Wednesday, July 29, 2015

Humility # 12

Humility and Sin

"Sinners, of whom I am chief" (1 Timothy 1:15)

Humility is often identified with penitence and contrition. As a consequence, there appears to be no way of fostering humility but by keeping the soul occupied with its sin. We have learned, I think, that humility is something else and something more. We have seen in the teaching of our Lord Jesus and the Epistles how often the virtue is inculcated without any reference to sin. In the very nature of things, in the whole relation of the creature to the Creator, in the life of Jesus as He lived it and imparts it to us, humility is the very essence of holiness as of blessedness. It is the displacement of self by the enthronement of God. Where God is all, self is nothing.

But though it is this aspect of the truth I have felt it specially needful to press, I need scarce say what new depth and intensity man's sin and God's grace give to the humility of the saints. We have only to look at a man like the Apostle Paul, to see how, through his life as a ransomed and a holy man, the deep consciousness of having been a sinner lives inextinguishably. We all know the passages in which he refers to his life as a persecutor and blasphemer. "I am the least of the apostles, that am not worthy to be called an apostle, because I persecuted the Church of God ... I labored more abundantly than they all; yet not I, but the grace of God which was with me" (1 Corinthians 15:9, 10). "Unto me, who am less than the least of all saints, was this grace given, to preach to the heathen" (Ephesians 3:8). "I was before a blasphemer, and a persecutor, and injurious; howbeit I obtained mercy, because I did it ignorantly in unbelief ... Christ Jesus came into the world to save sinners, of whom I am chief" (1 Timothy 1:13, 15). God's grace had saved him; God remembered his sins no more for ever; but never, never could he forget how terribly he had sinned. The more he rejoiced in God's salvation, and the more his experience of God's grace filled him with joy unspeakable, the clearer was his consciousness that he was a saved sinner, and  that salvation had no meaning or sweetness except as the sense of his being a sinner made it precious and real to him. Never for a moment could he forget that it was a sinner God had taken up in His arms and crowned with His love.
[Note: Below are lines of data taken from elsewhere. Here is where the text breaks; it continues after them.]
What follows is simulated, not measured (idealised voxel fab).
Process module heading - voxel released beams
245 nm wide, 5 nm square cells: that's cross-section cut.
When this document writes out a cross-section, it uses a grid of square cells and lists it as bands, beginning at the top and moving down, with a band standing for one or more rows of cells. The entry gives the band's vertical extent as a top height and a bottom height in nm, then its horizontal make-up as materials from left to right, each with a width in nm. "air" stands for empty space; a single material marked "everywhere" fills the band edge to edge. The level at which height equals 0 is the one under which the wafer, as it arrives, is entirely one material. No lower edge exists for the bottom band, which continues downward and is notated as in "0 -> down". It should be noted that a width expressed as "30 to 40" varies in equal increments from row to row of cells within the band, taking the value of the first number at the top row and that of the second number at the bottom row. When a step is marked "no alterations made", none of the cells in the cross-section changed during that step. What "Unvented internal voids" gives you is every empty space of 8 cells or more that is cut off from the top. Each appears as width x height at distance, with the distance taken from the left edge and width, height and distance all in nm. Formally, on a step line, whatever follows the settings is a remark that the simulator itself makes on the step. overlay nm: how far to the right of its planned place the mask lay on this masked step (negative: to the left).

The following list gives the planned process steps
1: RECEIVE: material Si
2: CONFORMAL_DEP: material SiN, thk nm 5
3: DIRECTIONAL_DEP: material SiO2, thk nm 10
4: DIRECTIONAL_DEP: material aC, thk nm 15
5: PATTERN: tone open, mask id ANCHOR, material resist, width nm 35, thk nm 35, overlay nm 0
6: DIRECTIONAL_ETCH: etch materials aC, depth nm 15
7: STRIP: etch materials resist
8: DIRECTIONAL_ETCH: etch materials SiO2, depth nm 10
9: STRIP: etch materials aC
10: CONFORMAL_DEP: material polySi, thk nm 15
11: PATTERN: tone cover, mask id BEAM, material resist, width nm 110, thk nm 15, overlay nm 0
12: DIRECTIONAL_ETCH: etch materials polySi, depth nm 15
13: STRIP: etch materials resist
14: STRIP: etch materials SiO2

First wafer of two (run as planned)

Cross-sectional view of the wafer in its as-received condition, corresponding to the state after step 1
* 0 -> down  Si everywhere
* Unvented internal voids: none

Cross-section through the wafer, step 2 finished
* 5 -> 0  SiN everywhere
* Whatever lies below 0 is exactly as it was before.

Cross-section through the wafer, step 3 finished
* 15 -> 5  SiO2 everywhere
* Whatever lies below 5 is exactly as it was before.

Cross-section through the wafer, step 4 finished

The texts we have just quoted are often appealed to as Paul's confession of daily sinning. One has only to read them carefully in their connection, to see how little this is the case. They have a far deeper meaning, they refer to that which lasts throughout eternity, and which will give its deep undertone of amazement and adoration to the humility with which the ransomed bow before the throne, as those who have been washed from their sins in the blood of the Lamb. Never, never, even in glory, can they be other than ransomed sinners; never for a moment in this life can God's child live in the full light of His love, but as he feels that the sin, out of which he has been saved, is his only right  and title to all that grace has promised to do. The humility with which first he came as a sinner, acquires a new meaning when he learns how it becomes him as a creature. And then ever again, the humility, in which he was born as a creature, has its deepest, richest tones of adoration, in the memory of what it is to be a monument of God's wondrous redeeming love.